The memory of the French resistance – Prof. Robert Gildea
On 16 March Prof. Robert Gildea of Oxford University spoke at Swansea University on the subject of the memory of the French resistance. His paper was sponsored by the Conflict, Reconstruction and Memory (CRAM) research group. Prof. Gildea is author of numerous ground-breaking books on modern France. His most recent work is Fighters in the Shadows: A New History of the French Resistance. His paper at Swansea examined the various ways in which the resistance has been remembered since 1945, with a particular focus on three types of memory – a) societal memory; b) group memory; and c) individual memory.
Societal memory – or what we might term the dominant narrative or ‘myth’ (helpfully defined by Prof. Gildea as a ‘story with political traction’) – was for a long time dominated by the version of history propagated by General Charles de Gaulle. This was the story of a military and male-dominated resistance led by de Gaulle from London, which ignored or downplayed both the diversity of resisters and the resistance in France itself. It was reinforced through devices such as public ceremonies and commemorations, reaching its apogee in 1964 with the interment of Jean Moulin at the Panthéon – the Republic’s ‘temple’ for great men and women.

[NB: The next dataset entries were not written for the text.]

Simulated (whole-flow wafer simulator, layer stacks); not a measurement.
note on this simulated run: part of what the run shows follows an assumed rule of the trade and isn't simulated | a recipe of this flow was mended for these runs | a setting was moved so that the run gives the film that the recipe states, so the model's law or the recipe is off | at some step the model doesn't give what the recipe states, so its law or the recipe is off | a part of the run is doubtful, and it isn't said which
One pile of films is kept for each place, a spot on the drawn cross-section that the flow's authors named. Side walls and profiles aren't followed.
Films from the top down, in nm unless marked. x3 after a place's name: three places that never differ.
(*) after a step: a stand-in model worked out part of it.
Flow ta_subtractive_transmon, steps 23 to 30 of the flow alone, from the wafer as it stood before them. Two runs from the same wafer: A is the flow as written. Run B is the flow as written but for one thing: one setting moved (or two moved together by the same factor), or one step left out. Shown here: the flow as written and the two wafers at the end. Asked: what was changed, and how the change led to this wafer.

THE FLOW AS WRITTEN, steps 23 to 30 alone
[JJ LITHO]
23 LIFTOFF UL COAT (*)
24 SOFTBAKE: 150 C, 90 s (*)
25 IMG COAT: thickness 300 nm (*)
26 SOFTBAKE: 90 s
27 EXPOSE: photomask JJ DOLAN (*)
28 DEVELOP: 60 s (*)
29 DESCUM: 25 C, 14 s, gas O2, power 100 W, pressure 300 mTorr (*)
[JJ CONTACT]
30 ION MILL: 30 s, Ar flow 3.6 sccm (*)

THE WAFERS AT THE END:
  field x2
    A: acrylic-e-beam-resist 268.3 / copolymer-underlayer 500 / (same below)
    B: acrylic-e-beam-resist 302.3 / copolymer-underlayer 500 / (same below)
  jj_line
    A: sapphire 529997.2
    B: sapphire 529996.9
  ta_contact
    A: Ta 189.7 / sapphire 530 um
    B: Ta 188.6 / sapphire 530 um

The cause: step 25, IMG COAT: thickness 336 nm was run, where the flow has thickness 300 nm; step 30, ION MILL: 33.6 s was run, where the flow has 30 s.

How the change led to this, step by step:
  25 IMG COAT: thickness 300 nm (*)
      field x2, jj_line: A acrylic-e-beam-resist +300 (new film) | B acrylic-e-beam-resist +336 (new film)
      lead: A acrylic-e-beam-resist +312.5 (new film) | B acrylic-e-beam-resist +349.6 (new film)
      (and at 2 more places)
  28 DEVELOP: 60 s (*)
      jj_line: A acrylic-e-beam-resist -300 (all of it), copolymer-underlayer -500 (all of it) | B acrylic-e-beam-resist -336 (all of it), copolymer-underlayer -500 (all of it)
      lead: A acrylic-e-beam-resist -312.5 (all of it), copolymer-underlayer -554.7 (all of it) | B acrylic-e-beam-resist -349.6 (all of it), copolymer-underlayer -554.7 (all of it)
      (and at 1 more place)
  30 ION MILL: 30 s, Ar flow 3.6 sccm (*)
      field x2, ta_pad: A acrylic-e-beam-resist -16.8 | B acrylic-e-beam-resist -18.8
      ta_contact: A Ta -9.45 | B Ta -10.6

This memory, however, could not bear the weight of scrutiny during the 1970s and 1980s (after de Gaulle’s death) when academics and filmmakers increasingly challenged its version of history. A history of Occupied France developed now in which the majority of French preferred to ‘wait and see’ which way the war was going before deciding to back either side; this was far from the Gaullist conception of a ‘nation of resisters’.
During the 1990s, resisters attempted to ‘recover their honour’ by associating themselves with other victims of the war – and especially those French and foreigners who were deported. There was also a refocusing of the definition of resistance to include rescue. Ideas of ‘Resistance’, therefore, moved from being narrowly masculine and military towards a more humanitarian understanding of the phenomenon.
Prof. Gildea moved on to explain the memory of particular resistance groups; these memories often came into conflict with the dominant narrative. The communist memory of the resistance as a popular insurrection sat uncomfortably against de Gaulle’s London-led non-communist history of Resistance. The climate of the Cold War in France ensured that communist memory remained marginal at least until the 1980s. Likewise, the Gaullist version of history emphasised the Frenchness of the resistance, excluding those foreigners who had fought. Only during the 1970s and 1980s did foreigners such as Spaniards and Eastern Europeans begin to assert the memory of their role in the liberation of France.
Women also found themselves left in the cold by the myth of the Gaullist resistance. Far fewer women were decorated after the war for resistance than deserved to be. In some instances, the civilian and non-violent roles played by women in underground groups were simply not recognised as resistance. Prof. Gildea suggested, too, that the male-dominated idea of resistance prevented women from telling their story until the 1970s; he also wondered if women were less likely to come forward to talk about their experience than men.
Finally, Jewish memory was largely excluded from the dominant narrative. For one thing, Jews in France were regarded as victims of Nazism rather than as heroes of the resistance. Many Jewish French also wanted to assert their own Frenchness and they thus played down the notion of a separate Jewish resistance. Again, the 1970s and 1980s proved a watershed as historical focus shifted onto the Jewish contribution to the resistance. Furthermore, the rise of the anti-Semitic Front National in French politics saw some Jewish French begin to tell their own story of how they had risked their lives for France.
The final section of Prof. Gildea’s paper concerned individual memory. He explained that he is very interested in the use of oral history and testimonies from the past. The use of these sources for studying the resistance went out of fashion during the 1970s and 1980s when historians privileged the ‘facts’ to be found in the archival records over supposedly unreliable personal stories and memory. However, Prof. Gildea made a strong case for the use of testimony, stressing that testimony is a way for the individual to make sense of the past – if this changes over time it is because the individual is making sense of the past in a different context. The paper ended with the fascinating stories of Lecompte-Boinet, Madelien Riffaud and Cécile Rol-Tanguy, and how each of them came to be involved in the resistance movements.
Overall, it was a fascinating paper, and it was great to see so many students in attendance.